When Irish head coach Brian Kelly was searching through his next crop of recruits in the high school class of 2012, he saw a feat of athleticism out of Woodberry Forest School in Virginia that had him eager to get C.J. Prosise in a Notre Dame uniform.

“I saw him dunking a basketball at his high school, and I saw this athlete, and I said, ‘I don’t know where he’s going to play, but we’ve got to take him,’” Kelly said Tuesday. “He’s just that good of an athlete. Loved his personality. Again, his makeup, great fit from a great school. We’ve just got to find a place for him to play.”

Little did Prosise know back then — he admitted, in retrospect, he can’t recall Kelly seeing him play basketball — but that dunk would have him leaving his home in Petersburg, Virginia, headed to Notre Dame for his freshman year as a safety.

Three years later, Prosise returns to Virginia with the Irish, but this time, he will line up in the backfield as the team’s starting running back.

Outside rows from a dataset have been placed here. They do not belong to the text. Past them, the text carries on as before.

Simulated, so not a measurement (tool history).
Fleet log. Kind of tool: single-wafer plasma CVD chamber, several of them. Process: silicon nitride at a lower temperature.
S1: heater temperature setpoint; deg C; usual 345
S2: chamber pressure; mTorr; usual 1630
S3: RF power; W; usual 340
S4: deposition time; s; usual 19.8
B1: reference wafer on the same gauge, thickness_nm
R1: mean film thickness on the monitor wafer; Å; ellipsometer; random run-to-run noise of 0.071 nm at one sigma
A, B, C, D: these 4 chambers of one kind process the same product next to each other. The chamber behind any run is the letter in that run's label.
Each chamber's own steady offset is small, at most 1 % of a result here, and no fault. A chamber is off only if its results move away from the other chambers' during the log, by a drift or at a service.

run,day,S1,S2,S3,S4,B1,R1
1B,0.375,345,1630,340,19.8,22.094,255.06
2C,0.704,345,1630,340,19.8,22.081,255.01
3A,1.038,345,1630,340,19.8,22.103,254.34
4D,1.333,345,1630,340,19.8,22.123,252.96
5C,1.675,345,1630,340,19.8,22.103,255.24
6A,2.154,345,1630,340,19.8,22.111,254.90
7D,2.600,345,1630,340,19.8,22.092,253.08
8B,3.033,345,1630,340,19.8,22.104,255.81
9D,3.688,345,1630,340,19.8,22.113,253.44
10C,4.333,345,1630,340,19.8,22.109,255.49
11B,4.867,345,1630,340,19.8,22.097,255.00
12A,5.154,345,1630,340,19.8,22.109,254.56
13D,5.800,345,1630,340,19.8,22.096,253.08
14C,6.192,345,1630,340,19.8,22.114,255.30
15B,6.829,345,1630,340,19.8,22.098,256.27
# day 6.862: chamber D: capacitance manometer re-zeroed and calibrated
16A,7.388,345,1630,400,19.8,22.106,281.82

It’s a chain of events Prosise said he couldn’t have predicted when he first came to South Bend.

“You never know where you’re going to be needed, and I’ve always just wanted to be here for my team, and I’ve wanted to do whatever I can to make my team be the best team in the country, so if that means I was at safety, linebacker, receiver, now running back, I’m just doing whatever I can to help the team,” he said Wednesday.

His freshman year, Prosise practiced with the safeties wearing a No. 34 jersey, but he didn’t see much of the playing field as the Irish made their trip to the BCS Championship Game. The next year led to a new position and a new number — lining up with the receivers as No. 20 — because, Kelly said, “he wasn’t a big hitter.”

With a steady confidence a little quieter than that of some of his teammates, Prosise begged to differ.

“I would say I slightly disagree,” he said with a grin. “I feel like I didn’t get my chance to, you know, get in there and hit a little bit on defense, but all I’m saying is, I think that I’m a physical player, but we didn’t really get to see it that much on defense, I guess.”

It’s not that Prosise wasn’t a physical player as a safety, Kelly said. In fact, the head coach said that asset made the senior’s transition across the line of scrimmage and then to the backfield a bit easier.

“He just plays the game fast and physical,” Kelly said. “He doesn’t think about it. So I just think that he’s not afraid of contact. He’s somebody that, whether he’s running the ball or he’s catching the ball, he’s always played that fearless kind of game.”

Prosise said he’s always had the mentality that he wants to help the team win in any way possible, so he wasn’t upset when he was moved after his freshman season, but it did take some adjusting.

“Moving [from defense to offense] at first is kind of like, you get a little skeptical because I’m not used to catching passes from a college quarterback, but once you kind of get into the groove and get used to it,” he said. “ … I don’t know, I feel like I’d still be a good safety if I was still back there, but that’s not how it worked out, but I’m happy where I’m at right now.”

20150905, 20150905, C.J. Procise, Football, Longhorns, Michael Yu, Notre Dame Stadium, Texas


As a receiver his sophomore and junior years, he appeared in every game, making nine starts, and recorded 36 receptions for 588 yards — 516 of those in 2014 — and two touchdowns.

But last spring, his coaches told him he would be on the move again, this time to the running backs’ room under first-year coach Autry Denson.

Kelly, Denson and his teammates praised the quickness and dexterity with which Prosise made the switch throughout the spring, and the new back showed those skills off at the team’s Blue-Gold Game in April, collecting 64 yards on 12 carries, including a team-long 15-yard rush.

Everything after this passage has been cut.